When the last days of summer arrive, I get that back-to-school feeling. It’s the same feeling I had when I was a kid, and my mother took me and my sisters shopping for new school clothes, shoes, and supplies. She bought us new dresses, three-for-ten-dollars from Sears, and new crayons, new scissors, new notebooks. She bought us lunchboxes; in fifth grade, I picked one that featured Bobby Sherman, my favorite TV crush. We had to give up our summertime freedom to stay up late at night, watching movies, chasing fireflies, or playing hide-and-seek after dark all over the neighborhood. We had to go to bed early to be ready for school in the morning, but I didn’t mind. I was one of those kids who loved school.
You would think after forty years of going to school, as a student or teacher or both, it would feel like the same old routine: taking attendance, slogging through textbooks, and grading essays, not to mention lectures on major sentence errors, when anyone who cares about style knows there are more than three ways to ruin a sentence.
Getting ready for school at this point involves emptying my backpack of last semester’s clutter and repacking it with fresh rainbow-hued folders that hold rosters and syllabi of my own design to structure the courses I’m teaching. What’s new each semester is a confluence of students that’s never happened before, epiphanies waiting to happen, and the teachable moment that materializes out of the blue.

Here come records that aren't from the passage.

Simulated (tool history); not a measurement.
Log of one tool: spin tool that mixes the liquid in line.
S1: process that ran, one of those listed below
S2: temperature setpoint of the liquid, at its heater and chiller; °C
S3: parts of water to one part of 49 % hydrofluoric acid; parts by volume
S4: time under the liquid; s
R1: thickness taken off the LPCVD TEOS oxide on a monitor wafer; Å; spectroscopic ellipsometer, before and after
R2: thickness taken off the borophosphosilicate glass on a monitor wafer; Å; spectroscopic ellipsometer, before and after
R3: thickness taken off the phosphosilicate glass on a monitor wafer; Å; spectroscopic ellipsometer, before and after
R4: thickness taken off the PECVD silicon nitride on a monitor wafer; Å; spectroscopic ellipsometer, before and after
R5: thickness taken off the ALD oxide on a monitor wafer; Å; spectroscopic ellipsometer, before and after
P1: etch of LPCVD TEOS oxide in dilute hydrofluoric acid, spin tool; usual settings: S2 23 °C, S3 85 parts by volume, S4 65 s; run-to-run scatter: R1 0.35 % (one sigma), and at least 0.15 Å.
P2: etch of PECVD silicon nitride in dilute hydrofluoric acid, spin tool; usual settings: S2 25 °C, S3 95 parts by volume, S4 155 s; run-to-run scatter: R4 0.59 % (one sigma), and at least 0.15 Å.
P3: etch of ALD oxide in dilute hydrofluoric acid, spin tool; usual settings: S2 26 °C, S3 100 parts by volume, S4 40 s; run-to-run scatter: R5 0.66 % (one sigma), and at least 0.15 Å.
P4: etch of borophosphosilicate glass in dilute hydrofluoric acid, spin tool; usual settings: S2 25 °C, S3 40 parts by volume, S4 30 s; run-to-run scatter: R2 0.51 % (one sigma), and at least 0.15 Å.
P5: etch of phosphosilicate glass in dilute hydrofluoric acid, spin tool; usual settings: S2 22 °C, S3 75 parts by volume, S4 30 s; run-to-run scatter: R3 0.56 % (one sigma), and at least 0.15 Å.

When I first went to school, my family lived in Evansville, Indiana. It was such an innocent time that at five years old I was trusted to walk alone the three blocks to Fairlawn Elementary School to attend kindergarten. Younger students had to use the school’s south entrance or risk the penalty of paddling. Corporal punishment was regularly inflicted by the principal, according to school lore. The school’s rules were hard and strict: girls were mandated to wear dresses; students had to clean their trays at lunch; no talking was allowed in public spaces like the hallways and bathrooms. Once a student was supposedly whipped for refusing to eat his spinach; he hid it under his lunch tray. I felt lucky that my mother packed my lunch because I, too, hated spinach.
In my kindergarten classroom, we learned to tell time with a paper clock and how to tie our shoes. We learned reading and counting and also how to churn butter and play musical instruments like cymbals and drums. One of my favorite memories is our teacher, Mrs. Reynolds, reading Charlotte’s Web aloud to the class. During the scene where Fern and Avery are swinging, Fern says, “I have hay inside my dress! It itches!” and her brother sings out, “Fern’s got the itch!” Mrs. Reynolds sang the line out and made all of us laugh, and so she sang it out again and again.
The best teachers I remember were kind and had a sense of humor. They had high expectations and offered challenging discourse. They modeled how to ask the right questions and encouraged students to express our ideas. There was Mr. Acker in sixth grade at Crocket Elementary who gave me an A+ on a creative writing assignment I wrote about a female military commander who conquered space while she made friends and vanquished enemies. And Dr. Melvin Plotinsky at Indiana University-Purdue University Indianapolis, who took me aside to tell me if I wanted to write, he thought I should give it a try. The names of all the teachers who have influenced me is too long to list, though the best of them continue to guide my teaching philosophy.
School, at its best, for me, is a balance between structure and intellectual freedom. I often think of a quote by bell hooks: “Teach resistance and hope for conformity.” What she means, I think, is that independent critical thinking can lead to shared values and consensus, from an appreciation for art to social justice to activism. While schools are ruled by clocks, bells, and rows of desks, the learning that takes place is unrestricted except by the censorship of ideas. When students and teachers have access to the whole of the epistemological world, the sky is the limit. This is not to say that consensus is the goal, but we might at least aim for educated opinions.
It’s that time of year when I load up my backpack and head back to school. In it, I carry a lucky charm: a plastic cockroach given me by a student after we studied “The Metamorphosis” by Kafka. My hope is that the students on my roster are as ready as I am for the first day, and for all the first days of school that come after.